Title: Cabinet of Curiosities
Authors: Douglas Preston and Lincoln Child
Published by Grand Central Publishing
Number of Pages: 629
Backup References: Amazon, Goodreads
Theme: Horror, Suspense
Cabinet of Curiosities is the first book I read by Douglas Preston and Lincoln Child, but it won’t be the last. Although there is a bit of Frankenstein-Fantasy involved, the overall storyline is quite interesting.
The story unfolds in New York City. Workers unearth several skeletons at a construction site setting the atmosphere for a highly imaginative story. A serial killer is responsible for these disturbingly heinous century old deaths and, soon enough, after the gruesome discovery, a copycat surfaces.
FBI Special Agent Pendergast, News Reporter Bill Smithback and Museum Archeologist Nora Kelly join forces to identify and link both this century-old-brutal killer and his modern-version copycat. Their search finally comes to an end when they enter a Riverside Drive House of Horrors.

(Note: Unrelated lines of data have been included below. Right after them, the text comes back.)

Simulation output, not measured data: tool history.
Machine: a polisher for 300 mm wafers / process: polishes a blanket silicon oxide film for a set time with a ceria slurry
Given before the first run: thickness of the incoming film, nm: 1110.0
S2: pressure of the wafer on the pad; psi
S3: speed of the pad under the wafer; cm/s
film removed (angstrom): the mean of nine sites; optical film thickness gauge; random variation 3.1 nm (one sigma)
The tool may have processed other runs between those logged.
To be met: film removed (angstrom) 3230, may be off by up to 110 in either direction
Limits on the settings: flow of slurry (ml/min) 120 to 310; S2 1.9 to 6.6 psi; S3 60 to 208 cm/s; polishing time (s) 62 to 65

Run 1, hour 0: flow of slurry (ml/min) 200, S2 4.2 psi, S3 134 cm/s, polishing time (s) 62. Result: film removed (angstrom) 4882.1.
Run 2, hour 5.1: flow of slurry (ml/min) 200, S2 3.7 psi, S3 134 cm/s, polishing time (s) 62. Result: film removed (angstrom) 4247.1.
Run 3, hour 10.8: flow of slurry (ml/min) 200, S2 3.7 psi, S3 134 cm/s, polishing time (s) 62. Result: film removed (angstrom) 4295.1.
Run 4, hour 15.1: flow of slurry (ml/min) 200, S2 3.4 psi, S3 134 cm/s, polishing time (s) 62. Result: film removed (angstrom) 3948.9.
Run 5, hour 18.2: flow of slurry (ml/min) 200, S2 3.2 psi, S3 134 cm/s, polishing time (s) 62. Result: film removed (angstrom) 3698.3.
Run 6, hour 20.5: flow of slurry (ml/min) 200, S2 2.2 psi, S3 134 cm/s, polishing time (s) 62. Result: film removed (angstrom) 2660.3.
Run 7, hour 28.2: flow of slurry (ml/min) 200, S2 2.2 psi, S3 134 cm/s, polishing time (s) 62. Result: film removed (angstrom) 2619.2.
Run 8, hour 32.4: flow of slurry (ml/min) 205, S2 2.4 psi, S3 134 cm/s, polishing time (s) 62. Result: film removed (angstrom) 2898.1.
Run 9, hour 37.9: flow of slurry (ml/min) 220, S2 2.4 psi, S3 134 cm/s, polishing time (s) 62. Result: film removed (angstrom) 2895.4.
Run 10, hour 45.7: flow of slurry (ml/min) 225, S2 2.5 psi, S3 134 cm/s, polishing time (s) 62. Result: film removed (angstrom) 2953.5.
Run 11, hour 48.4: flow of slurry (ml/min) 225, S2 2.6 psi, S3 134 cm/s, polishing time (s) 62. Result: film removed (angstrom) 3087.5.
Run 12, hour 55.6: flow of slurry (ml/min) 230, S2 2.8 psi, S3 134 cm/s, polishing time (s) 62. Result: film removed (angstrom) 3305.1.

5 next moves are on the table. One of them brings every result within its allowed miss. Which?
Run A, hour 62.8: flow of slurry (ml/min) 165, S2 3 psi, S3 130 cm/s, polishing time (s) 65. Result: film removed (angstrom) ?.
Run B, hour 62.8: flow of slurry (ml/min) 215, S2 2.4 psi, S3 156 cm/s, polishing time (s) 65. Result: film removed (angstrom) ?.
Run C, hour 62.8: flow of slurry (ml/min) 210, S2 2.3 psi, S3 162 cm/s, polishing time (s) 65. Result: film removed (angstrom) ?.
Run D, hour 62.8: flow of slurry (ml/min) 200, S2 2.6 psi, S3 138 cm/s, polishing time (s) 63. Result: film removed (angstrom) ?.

- Although I was able to make some connections and identify the copycat killer’s identity rather early, suspense is maintained throughout the book. Makes you doubt and, therefore, keeps you guessing until the very end.
- This is a long book, but a fast read. It slows down from time to time, but then the action picks up and pulls you back in.
- Twists and turns are unexpected/innovative.
- The main character, Agent Pendergast, is a mystery unto himself. A modern version of Sherlock Holmes, if you will.
- If you love Natural History Museums, then by all means, read the book.
- The identity of the killer was predictable.
- It’s 50 pages too long.
- The end didn’t do it for me. The final chapters of the book proved to be implausible and too convenient.
Victims are dissected alive and in chilling detail. This book is not recommended for highly impressionable individuals.